Issue (i): Whether wire rods drawn into wire by reducing gauge amounted to manufacture for central excise purposes.
Analysis: The process of drawing wire rods to reduce their dimensions was treated as a settled process in excise law, but the Tribunal relied on the fact that the material remained within the same broad description in the cited circumstances. On the record, the challenge to excisability did not justify upholding the demand where the departmental case failed on the duty-paid character of the inputs and the exemption position.
Conclusion: The issue was not decided against the assessee so as to sustain the demand.
Issue (ii): Whether the department had discharged the burden of proving that the raw materials purchased from the open market were not duty paid, so as to sustain the demand and deny exemption.
Analysis: Goods purchased from the open market are to be treated as duty paid unless the contrary is proved. The burden therefore lay on the department to show that the wire rods were not duty paid, and that burden was not discharged. The materials were purchased from SAIL or the open market and the evidence relied upon by the department was insufficient to rebut the presumption. In these circumstances, the denial of exemption and the consequential demand could not be sustained.
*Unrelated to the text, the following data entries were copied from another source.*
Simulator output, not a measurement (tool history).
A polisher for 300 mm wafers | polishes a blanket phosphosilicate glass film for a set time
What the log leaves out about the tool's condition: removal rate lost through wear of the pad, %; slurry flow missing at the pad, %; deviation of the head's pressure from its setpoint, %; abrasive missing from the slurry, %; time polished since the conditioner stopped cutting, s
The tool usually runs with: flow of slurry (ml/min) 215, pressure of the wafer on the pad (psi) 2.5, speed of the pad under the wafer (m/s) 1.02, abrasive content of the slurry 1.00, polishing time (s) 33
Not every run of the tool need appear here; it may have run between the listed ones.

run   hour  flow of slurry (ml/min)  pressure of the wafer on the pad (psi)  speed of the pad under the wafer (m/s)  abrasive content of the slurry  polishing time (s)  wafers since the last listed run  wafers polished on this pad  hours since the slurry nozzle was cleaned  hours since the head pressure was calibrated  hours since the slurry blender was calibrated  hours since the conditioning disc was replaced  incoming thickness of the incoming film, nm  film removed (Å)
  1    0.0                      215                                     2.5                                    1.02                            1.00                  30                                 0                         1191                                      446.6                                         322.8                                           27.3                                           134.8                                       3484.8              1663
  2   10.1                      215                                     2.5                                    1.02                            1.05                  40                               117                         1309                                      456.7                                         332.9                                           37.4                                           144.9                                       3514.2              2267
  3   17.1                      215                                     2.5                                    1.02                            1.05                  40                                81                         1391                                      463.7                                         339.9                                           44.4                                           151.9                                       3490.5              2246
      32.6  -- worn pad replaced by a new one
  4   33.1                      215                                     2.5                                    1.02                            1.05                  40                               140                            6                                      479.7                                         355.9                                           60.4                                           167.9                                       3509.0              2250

Conclusion: The department failed to prove that the inputs were not duty paid, and the demand was unsustainable.
Final Conclusion: The impugned order was set aside and the appeals succeeded because the department did not rebut the presumption that the inputs were duty paid.
Ratio Decidendi: Where goods are purchased from the open market, they are to be treated as duty paid unless the department proves otherwise, and a demand based on denial of that presumption cannot stand without such proof.